Since it is in the interests of those who run things to have well-rested workers, noise ordinances are generally alright even though some people are night owls. And traditional sexual standards and identities support loyalties and ways of life our rulers don’t control, so violating them is permitted and indeed applauded. The result is that I can’t have my party, but if Bob says he’s a woman he can hang around naked in the locker room while the middle school girls’ swim team is using it.
To make matters worse, current views submerge man in the world. Everything is constructed by choice, social convention, or the decision of the powerful, and there’s no reality beyond that. That means that there is nothing to limit the power of the system to define reality and social order in ways that suppress natural human relationships and crush the human spirit.
If next year the evolving demands of “dignity” require suppression of marriage between man and woman, because the institution expresses white Christian patriarchal heteronormativity, it’s hard to see what reason there is, on current ways of thinking, for not enforcing the requirement. For a Catholic to object would weaponize an abusive claim of “religious freedom” in the interests of white fragility.
Even today that example might seem crazy to some, but common sense is no longer applicable. Current concerns about “safety” show the logic behind the demands. Progressives really do find anything that suggests the American or Western past an intolerable threat in need of instant suppression.
Our educated class has fallen into an insane purity spiral with horrifying social consequences. But what’s the solution?

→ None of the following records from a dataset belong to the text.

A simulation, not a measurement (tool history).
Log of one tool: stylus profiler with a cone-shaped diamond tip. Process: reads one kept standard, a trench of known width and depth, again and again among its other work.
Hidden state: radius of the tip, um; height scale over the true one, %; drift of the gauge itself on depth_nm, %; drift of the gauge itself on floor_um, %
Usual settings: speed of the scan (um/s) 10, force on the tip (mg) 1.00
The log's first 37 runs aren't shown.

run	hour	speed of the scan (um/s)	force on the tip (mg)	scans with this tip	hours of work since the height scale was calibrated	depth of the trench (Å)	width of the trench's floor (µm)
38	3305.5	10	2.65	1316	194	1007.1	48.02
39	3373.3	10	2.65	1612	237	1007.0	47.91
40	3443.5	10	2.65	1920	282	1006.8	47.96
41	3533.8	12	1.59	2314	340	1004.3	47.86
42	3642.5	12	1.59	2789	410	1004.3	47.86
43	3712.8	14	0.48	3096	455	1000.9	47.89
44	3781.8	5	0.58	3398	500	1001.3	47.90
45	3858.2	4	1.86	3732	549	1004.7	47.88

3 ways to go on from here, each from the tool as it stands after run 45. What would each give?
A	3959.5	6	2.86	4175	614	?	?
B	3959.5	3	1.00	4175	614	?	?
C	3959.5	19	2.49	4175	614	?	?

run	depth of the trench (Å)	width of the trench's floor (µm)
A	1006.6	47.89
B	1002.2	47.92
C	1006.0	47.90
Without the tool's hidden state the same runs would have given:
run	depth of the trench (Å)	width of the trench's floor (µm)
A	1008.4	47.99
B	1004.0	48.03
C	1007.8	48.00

Lunacy burns itself out, so the current craziness won’t last forever. It is likely to do enormous destruction while it lasts, though, and in the meantime the best we can do is point out that the emperor has no clothes, and present a better understanding of human life, social relations, and the world than the one driving the madness. The Church certainly has the resources, and at some point people will be ready to listen.
But to fill the need the Church will have to be clear and forthright on what she believes. For that reason the age of ecclesiastical subordination to secular trends and ways of thinking must come to an end. Now of all times is not the time for mediocrity, opportunism, or attempts to curry favor with the world. More than ever, it is a time for truth.